There is a lot of double dealing on the issue of environmental protection, especially on how to tackle the smog, now a daily irritant.

Given their wealth and media exposure, China's elites naturally are scrutinized the most on the disparity between their environmental pledges and their personal conduct. And no environmental hypocrisy is more reprehensible than the fact that some self-styled environmental activists, in pledging efforts to tackle the smog, are doing the very opposite, exacerbating it.

Pan Shiyi recently was spotted illegally parking his gas-guzzling sports utility vehicle on the highway leading to Beijing Capital International Airport.

Pan Shiyi, a property tycoon and CEO of SOHO China, a real estate developer, is one example. Pan is an avid blogger who writes passionately about his anger over PM2.5 — the tiny airborne particles responsible for haze and lung damage — and calls on authorities to tackle it.
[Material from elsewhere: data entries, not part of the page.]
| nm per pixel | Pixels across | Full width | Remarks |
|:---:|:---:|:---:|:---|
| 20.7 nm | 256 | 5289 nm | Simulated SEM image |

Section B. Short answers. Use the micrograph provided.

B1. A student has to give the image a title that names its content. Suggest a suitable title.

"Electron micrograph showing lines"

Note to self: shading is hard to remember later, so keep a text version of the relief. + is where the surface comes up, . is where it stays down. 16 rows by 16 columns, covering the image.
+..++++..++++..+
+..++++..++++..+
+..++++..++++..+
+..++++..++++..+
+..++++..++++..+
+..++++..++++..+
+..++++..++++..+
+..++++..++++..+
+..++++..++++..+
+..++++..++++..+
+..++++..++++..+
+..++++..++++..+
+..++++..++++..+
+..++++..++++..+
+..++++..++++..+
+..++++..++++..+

Since he has a large following on weibo, Pan has made a name of himself as an environmentalist. Yet his environmental activism revealed its true colors recently when he illegally parked his gas-guzzling sports utility vehicle on the highway leading to Beijing Capital International Airport. Toll station staff ordered him to leave.

Gas guzzler

According to his weibo posting, the property mogul was trying to take pictures of the haze blanketing the toll booths when a security guard ordered him to leave, saying parking on the highway was prohibited and dangerous.

In what appeared to be arrogance and a possible abuse of his prerogatives, Pan, a deputy to Beijing's municipal legislature, showed his lawmaker's certificate. He was asked to leave nonetheless.

What's notable about the incident is not that the flamboyant developer expected the guard to bend the rules a bit, or that the guard showed backbone and insisted on compliance.